Let’s assume we have allocated subjects to the two groups randomly. Let’s say that we also measured the IQ of each person using an IQ test. We did so because we expected that IQ could have a strong influence on response times, and we wanted to control for this influence. We now can check whether the two groups had the same average IQ.

df_contrasts5 %>%
  group_by(F) %>%
  summarize(M.IQ = mean(IQ))

## # A tibble: 2 × 2
##   F      M.IQ
##   <fct> <dbl>
## 1 F1       85
## 2 F2      115

Group $F2$ not only obtained additional training and had faster response times, group $F2$ also had a higher IQ (mean of 115) on average than group $F1$ (mean IQ = 85). Thus, the random allocation of subjects to the two groups seems to have created–by chance–a difference in IQs. Now we can ask the question: why might response times in group $F2$ be faster than in group $F1$? Is this because of the training program in $F2$? Or is this simply because the average IQ in group $F2$ was higher than in group $F1$? To investigate this question, we add both predictor variables simultaneously in a brms model. Before we enter the continuous IQ variable, we center it, by subtracting its mean. Centering covariates is generally good practice. Moreover, it is often important to $z$-transform the covariate, i.e., to not only subtract the mean, but also to divide by its standard deviation (this can be done as follows: df_contrasts5$IQ.s <- scale(df_contrasts5$IQ)). The reason why this is often important is that the sampler doesn’t work well if predictors have different scales. For the simple models we use here, the sampler works without $z$-transformation. However, for more realistic and more complex models, $z$-transformation of covariates is often very important.

df_contrasts5$IQ.c <- df_contrasts5$IQ - mean(df_contrasts5$IQ)
fit_RT_F_IQ <- brm(RT ~ 1 + F + IQ.c,
  data = df_contrasts5,
  family = gaussian(),
  prior = c(
    prior(normal(200, 50), class = Intercept),
    prior(normal(0, 50), class = sigma),
    prior(normal(0, 50), class = b)
  )
)

fixef(fit_RT_F_IQ)

##           Estimate Est.Error   Q2.5  Q97.5
## Intercept   212.35      4.78 203.18 222.06
## F1            6.98     13.25 -18.97  32.45
## IQ.c         -1.07      0.32  -1.69  -0.45

The results from the brms model now show that the difference in response times between groups (i.e., factor $F$) is not estimated to be $-25$ ms any more, but instead, the estimate is about $+7$ ms, and the 95% credible interval spans the range $-20$ to $33$. Thus, there doesn’t seem to be much reason to believe any more that the groups would differ. At the same time, we see that the predictor variable IQ shows a negative effect (Estimate = $-1$ with 95% credible interval: $-1.7$ to $-0.4$), suggesting that–as expected–response times seem to be faster in subjects with higher IQ.

$Response times as a function of individual IQ for two groups with a lexical decision training ($F2$) versus a control training ($F1$). Points indicate individual subjects, and lines with error bands indicate linear regression lines.$

FIGURE 9.3: Response times as a function of individual IQ for two groups with a lexical decision training ($F2$) versus a control training ($F1$). Points indicate individual subjects, and lines with error bands indicate linear regression lines.

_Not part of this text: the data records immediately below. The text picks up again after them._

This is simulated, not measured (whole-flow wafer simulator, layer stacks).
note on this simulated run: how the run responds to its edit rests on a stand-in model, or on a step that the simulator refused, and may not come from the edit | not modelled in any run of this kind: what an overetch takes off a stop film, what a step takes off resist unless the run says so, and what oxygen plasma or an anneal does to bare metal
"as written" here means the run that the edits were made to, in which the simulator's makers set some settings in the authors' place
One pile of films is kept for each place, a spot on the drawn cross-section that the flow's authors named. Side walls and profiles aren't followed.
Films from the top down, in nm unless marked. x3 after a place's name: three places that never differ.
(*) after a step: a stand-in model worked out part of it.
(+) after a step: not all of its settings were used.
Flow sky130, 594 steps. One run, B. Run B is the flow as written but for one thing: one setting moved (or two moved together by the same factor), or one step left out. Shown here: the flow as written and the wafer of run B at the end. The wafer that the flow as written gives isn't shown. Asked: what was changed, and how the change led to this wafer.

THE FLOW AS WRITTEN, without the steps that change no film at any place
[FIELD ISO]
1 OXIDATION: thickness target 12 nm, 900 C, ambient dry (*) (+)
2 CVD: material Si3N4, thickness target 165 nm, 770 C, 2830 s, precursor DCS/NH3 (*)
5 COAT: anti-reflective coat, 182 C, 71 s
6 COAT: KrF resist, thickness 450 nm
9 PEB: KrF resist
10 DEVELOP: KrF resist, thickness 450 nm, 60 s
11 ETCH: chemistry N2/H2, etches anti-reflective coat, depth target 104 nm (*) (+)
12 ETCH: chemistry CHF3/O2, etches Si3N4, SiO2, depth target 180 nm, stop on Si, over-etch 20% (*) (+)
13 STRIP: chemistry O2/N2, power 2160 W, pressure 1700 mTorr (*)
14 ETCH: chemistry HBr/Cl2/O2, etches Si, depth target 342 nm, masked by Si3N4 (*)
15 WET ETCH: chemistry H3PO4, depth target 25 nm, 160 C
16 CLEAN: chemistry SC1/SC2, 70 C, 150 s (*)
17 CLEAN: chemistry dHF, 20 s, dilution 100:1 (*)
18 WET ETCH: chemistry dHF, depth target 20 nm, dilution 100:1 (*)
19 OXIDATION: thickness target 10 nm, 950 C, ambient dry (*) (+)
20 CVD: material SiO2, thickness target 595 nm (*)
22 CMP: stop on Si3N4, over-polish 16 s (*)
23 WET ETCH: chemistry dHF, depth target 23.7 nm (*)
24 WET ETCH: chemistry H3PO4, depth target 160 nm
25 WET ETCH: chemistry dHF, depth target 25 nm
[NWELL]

This result can also be seen in Figure 9.3, which shows that response times decrease with increasing IQ, as suggested by the brms model. However, the heights of the two regression lines do not differ from each other, consistent with the observation in the brms model that the effect of factor $F$ did not seem to differ from zero. That is, factor $F$ in the brms model estimates the difference in height of the regression line between both groups. That the height does not differ and the effect of $F$ is estimated to be close to zero suggests that in fact group $F2$ showed faster response times not because of their additional training program. Instead, they had faster response times simply because their IQ was by chance higher on average compared to the control group $F1$. This analysis is the Bayesian equivalence of the frequentist “analysis of covariance” (ANCOVA), where it’s possible to estimate a group difference after “controlling for” the influence of a covariate.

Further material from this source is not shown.